Can we ever know what God has in store for us? -- I Witness, First Wednesday in Advent meditation
In the Advent discussion group which began this past Sunday, we did some looking back and looking forward. We started with the meditation for the First Sunday of Advent and talked about the process of waiting and discernment. Not all waiting is discernment, but all discernment contains a lot of waiting.
We talked about the process of waiting for a child that Zechariah and Elizabeth had been subjected to over the years before the arrival of John. We talked about times we had to wait and times we were discerning which way we might go in our own lives as we waited to figure things out.
In today's meditation, the author writes about Elizabeth that “she has no idea God has a plan.” That is immediately followed by the opening sentence of today's reflection.
I will confess that I get a little dubious when things happen and there is a response along the lines of, “It's okay . . . God has a plan and everything happens for a reason.” Yes, God does indeed have a plan, and we say as much in the Catechism. But not everything happens for a reason. Some things are simply accidents and some things are evil. God may work through various accidents and acts of evil, but to say those accidents and evil acts are the result of God's plan implies that God is pulling all the strings in our lives and we have no free will on which to act. But I digress . . .
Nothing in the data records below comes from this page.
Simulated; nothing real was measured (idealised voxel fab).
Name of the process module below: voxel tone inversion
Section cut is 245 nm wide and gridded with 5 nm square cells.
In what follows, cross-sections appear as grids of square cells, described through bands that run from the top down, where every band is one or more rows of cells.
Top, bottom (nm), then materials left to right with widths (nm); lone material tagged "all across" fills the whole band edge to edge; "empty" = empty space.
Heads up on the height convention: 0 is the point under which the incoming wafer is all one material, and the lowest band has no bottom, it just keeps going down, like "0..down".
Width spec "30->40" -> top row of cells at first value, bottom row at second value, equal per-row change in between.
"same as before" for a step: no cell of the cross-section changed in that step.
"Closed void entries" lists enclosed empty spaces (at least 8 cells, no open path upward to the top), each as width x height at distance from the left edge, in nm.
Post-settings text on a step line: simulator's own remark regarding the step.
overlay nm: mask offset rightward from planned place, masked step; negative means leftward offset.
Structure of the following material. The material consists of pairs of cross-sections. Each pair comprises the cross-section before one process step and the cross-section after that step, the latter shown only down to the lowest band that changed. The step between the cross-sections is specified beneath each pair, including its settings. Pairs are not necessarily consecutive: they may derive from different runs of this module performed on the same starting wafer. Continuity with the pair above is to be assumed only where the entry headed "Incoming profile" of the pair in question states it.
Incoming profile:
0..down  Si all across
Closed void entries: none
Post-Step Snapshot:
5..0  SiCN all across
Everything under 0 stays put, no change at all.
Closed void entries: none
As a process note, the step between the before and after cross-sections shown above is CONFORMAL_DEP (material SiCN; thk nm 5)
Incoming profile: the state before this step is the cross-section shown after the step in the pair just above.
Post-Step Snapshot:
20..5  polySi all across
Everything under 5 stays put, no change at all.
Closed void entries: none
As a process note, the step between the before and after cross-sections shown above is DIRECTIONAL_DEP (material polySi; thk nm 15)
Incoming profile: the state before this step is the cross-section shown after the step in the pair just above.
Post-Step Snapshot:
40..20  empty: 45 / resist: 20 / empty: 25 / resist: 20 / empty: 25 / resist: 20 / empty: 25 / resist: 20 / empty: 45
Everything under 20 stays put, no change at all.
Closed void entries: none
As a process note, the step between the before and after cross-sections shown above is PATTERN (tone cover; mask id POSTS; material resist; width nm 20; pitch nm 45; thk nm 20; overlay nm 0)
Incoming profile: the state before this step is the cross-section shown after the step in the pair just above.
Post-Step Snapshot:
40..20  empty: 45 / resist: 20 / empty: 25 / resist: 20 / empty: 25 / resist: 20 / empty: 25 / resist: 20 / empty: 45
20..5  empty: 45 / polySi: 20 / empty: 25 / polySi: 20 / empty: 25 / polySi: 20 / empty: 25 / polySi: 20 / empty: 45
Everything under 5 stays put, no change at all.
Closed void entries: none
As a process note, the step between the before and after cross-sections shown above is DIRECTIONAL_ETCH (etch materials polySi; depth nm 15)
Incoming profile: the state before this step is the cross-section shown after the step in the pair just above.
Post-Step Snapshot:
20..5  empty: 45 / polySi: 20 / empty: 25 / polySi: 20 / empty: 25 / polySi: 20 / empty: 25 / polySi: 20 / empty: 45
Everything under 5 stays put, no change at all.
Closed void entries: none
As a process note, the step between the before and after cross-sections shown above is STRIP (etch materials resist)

As Christians, we believe that God's plan included the birth of Jesus, which also included the birth of John ahead of him to proclaim his arrival – to be that voice crying in the wilderness. And because of that, Zechariah and Elizabeth had to wait, unbeknownst to them, until the right time.
How would they have reacted if Gabriel had appeared to Zechariah when he was a newlywed and told he would have a son, but only after he was “an old man and his wife getting on in years?” How would I have reacted if, when discerning my own call, God had told me that I would have to sit with a family whose father and just been killed by a drunk driver, or be present with a new father whose baby died of SIDS? How would you have reacted if God had told you about a significant event in your life years ahead of time?
It may just be that the reason God's plan seems so slow in coming isn't because God is slow, but that God is waiting for us to grow enough to handle what we will be asked to do.
This Advent season, may you see this time of preparation and waiting not only as a time of preparation and waiting for the coming of the Messiah, but as a time of giving thanks for when you had to wait, only to learn that God was using that time to prepare you for what God had in store for you.